The representativeness assumption states that the *sample* is representative of the *population* to which we are generalising our findings. For example, if we were studying the relationship between physical activity and pulse rate in US adults using the NHANES data, we could assume that our sample is representative of our population of interest. However, if we were to use data from a survey of care homes, our data would not be representative of our population of interest: we would have an overrepresentation of older people, compared to the US adult population.

In combination with the *case of interest* criterium of the *validity* assumption, we therefore ask:

- Are the individuals on which our data was collected a subset of the population of individuals which we are interested in studying? This is a component of validity.
- Is our sample of individuals representative of the population of interest in terms of the number of individuals in relevant categories, e.g. ages? This is representativeness.

Note that when the representativeness assumption is violated, this can be solved by including the misrepresented feature as an explanatory variable in the model. For example, if the sample and the population have different age distributions, age can be included as a variable in the model. Linear regression with multiple explanatory variables is covered in the multiple linear regression lesson.

## Exercise

One of your colleagues is asked to model the effect of income on dissertation grade in final year undergraduate students. They decide to survey 500 students at your university, asking them for their income and recording their grade upon completion of the thesis.

A) Would fitting a model of thesis grade as a function of income using this data violate the case of interest criterium of the validity assumption?

After completing the survey, your colleague finds that the proportion of participants identifying as female in the data is 70%. Presume it is known that at your university, 55% of final year undergraduate students identify as female.

B) Would fitting a model of thesis grade as a function of income using this data violate the representativeness assumption?

## Solution

A) Since the sample appears to be a subset of the population of interest, the case of interest criterium would not be violated.

B) Since the sample is not representative of the population of interest, the representativeness assumption would be violated. Including a variable for gender may solve the violation. See the multiple linear regression lesson for details on how to include multiple variables in linear regression.

### 3. Linearity and additivity

This assumption states that our outcome variable has a linear, additive relationship with the explanatory variables.

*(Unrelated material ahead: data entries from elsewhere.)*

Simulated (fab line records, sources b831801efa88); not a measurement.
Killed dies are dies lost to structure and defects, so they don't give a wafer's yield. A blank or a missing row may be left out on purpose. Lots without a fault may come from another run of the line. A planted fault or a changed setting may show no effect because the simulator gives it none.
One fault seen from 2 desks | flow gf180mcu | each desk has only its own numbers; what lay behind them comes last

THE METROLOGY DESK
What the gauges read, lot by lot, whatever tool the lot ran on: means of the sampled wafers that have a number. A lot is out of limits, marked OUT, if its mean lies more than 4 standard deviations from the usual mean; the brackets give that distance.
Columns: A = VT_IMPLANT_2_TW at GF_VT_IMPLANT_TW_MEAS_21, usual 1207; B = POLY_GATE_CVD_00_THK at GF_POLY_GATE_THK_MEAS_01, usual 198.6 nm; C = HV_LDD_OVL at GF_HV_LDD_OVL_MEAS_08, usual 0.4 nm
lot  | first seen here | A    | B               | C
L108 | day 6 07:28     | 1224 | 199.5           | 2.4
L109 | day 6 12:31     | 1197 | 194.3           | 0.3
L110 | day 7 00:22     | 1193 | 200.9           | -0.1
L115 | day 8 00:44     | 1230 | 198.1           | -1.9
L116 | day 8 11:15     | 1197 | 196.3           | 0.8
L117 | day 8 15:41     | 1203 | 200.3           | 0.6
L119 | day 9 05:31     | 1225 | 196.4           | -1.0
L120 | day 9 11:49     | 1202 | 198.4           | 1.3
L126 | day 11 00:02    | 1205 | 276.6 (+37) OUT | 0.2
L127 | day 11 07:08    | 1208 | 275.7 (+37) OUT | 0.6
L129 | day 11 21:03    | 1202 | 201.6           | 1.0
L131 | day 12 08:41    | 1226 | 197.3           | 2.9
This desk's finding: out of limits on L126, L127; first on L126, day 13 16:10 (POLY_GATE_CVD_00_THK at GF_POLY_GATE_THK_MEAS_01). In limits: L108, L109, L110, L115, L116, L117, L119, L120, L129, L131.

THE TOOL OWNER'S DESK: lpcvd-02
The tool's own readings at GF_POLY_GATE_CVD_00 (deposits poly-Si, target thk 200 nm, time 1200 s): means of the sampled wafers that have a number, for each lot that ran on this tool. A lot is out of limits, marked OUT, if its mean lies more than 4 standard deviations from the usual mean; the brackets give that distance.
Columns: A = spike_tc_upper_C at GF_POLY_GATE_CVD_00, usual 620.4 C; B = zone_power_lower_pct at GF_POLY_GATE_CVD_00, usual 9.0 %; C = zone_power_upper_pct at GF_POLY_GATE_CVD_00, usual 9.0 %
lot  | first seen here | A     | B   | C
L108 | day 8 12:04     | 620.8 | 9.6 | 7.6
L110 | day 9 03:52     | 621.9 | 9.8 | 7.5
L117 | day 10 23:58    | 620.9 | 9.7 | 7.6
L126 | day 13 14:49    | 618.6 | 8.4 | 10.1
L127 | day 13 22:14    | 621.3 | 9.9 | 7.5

The *linearity* component means that our outcome variable is described by a linear function of the explanatory variable(s). On a practical level, this means that the line produced by our model should match the shape of the data. We learned to check that the relationship between our two variables is linear through the exploratory plots. For an example where the linearity assumption is violated, see the plot below. The relationship between `BPDiaAve`

and `AgeMonths`

is non-linear and our model fails to capture this non-linear relationship.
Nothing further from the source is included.